Investment Update – May 2013

The following is an update of Tim’s plan to retire early.  Please note the house is paid off, so net worth is no longer tracked.

To track my progress I’ve decided to track both my expenses and my investment gains.  So once the investments gains are consistently beating my expenses I’m financially independent and can stop working.  I think my ideal tracking of this would be one full year of investment and spending data, but I don’t have that yet.  So for now I’ll do a trailing six 12 month average on spending and investments for the calendar year to date.

Investments

Account (Contribution), [+/- Gain or Loss less contributions]

RRSP $33,920 ($100), [+$610]
LIRA $12,690 ($0), [+210]
TFSA $20,220 ($0), [-$410]
Pension $73,610 ($973), [+$877]
Wife’s RRSP $39,210 ($0), [+$410]
Wife’s Investment Account $12,830 ($0), [+$740]
Wife’s TFSA $14,050 ($0), [+$330]
My Investment Account $6,650 ($0), [-$240]
High Interest Savings Account $4,410 ($2500),[$10]

Investment Net Worth $218,330 ($3573 ), [+2536 or 1.2%]

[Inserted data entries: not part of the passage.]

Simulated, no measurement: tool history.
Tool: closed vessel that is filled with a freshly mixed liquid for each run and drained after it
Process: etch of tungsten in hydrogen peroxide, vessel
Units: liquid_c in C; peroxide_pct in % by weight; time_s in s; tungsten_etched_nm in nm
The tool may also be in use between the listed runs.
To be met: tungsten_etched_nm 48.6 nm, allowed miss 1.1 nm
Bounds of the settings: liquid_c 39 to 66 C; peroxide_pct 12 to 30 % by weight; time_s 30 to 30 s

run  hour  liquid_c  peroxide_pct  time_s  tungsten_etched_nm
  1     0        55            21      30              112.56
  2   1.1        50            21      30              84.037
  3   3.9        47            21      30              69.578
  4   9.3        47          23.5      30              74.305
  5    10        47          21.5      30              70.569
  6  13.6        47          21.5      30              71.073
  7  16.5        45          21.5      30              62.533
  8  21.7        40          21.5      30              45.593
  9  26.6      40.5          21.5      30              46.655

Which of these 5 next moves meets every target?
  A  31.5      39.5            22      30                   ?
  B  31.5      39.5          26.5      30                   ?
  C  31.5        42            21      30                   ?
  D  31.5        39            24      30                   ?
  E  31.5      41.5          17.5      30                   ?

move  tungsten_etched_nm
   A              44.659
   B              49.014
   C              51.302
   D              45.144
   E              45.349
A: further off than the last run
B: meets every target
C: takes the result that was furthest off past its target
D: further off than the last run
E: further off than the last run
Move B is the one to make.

(YTD Contribution: $21,376), [YTD Gain: $14,253 or 7.8%], YTD Avg Monthly Gain $2850

Spending Averages

Last Month $2462

Trailing Last 12 Months (less mortgage payments) $3192

Results

Number of months spending covered by investment gains: 0.89 {Target 1.0 or higher}

Commentary:

Crap, crap and crap!  I realized I had at some point made an error in my spending tracking with Mint…it was pulling in my business accounts which have screwed up my spending numbers (for I don’t know how many months). Oh, well the good news is the grand scheme this isn’t a huge problem as my business is a fairly low amount of spending so it won’t have been that far off.

On the investment side I beefed up the saving account as we are coming up on a few of our large annual bills (property tax and house insurance).  While this should have been going on for the last few months it occurs to me that I forgot to reset the automatic transfers for this year.  Not a huge problem, but it may screw with my annual saving target is I’m not careful.

Any questions?

5 thoughts on “Investment Update – May 2013”

  1. Well done, seems like you are both doing well. Likely once I actually get the mortgage paid in full I will combine my budget and net worth updates each month and do the same as you have. We have a long way to go with investments but I look forward to the journey. Thanks for sharing.

  2. @mochimac,

    True, there is a lose of control with Mint to a degree, but it is worth it for me to avoid the calculations. I could still remove those accounts from the summary data. I just had to dig into the settings to pull them out.

    Tim

  3. Random question but somewhat related. I had a plan to pay off my mortgage with increased payments and then start investing more once mortgage free. Instead I have toyed with the idea of keeping my mortgage payments at a minimum and continuing to invest in the market with the cash i would have put towards the mortgage. It will give less peace of mind, but increased net worth in the long run with typical returns. what are your thought on this stretegy?

    Thanks.

  4. @Brandon,

    Either option can work out in the end. It depends on your tolerance for risk (low market returns vs higher mortgage rates). I personally went the pay off the mortgage first route which worked out well for me, but then again I didn’t feel too confident at the start with my investing knowledge, so I learned more while paying off the mortgage. Now I’m more ready to handle investing.

    Do what works for you. In this case, I don’t think there really is a better way…it just depends on your particular situation and what you think will happen.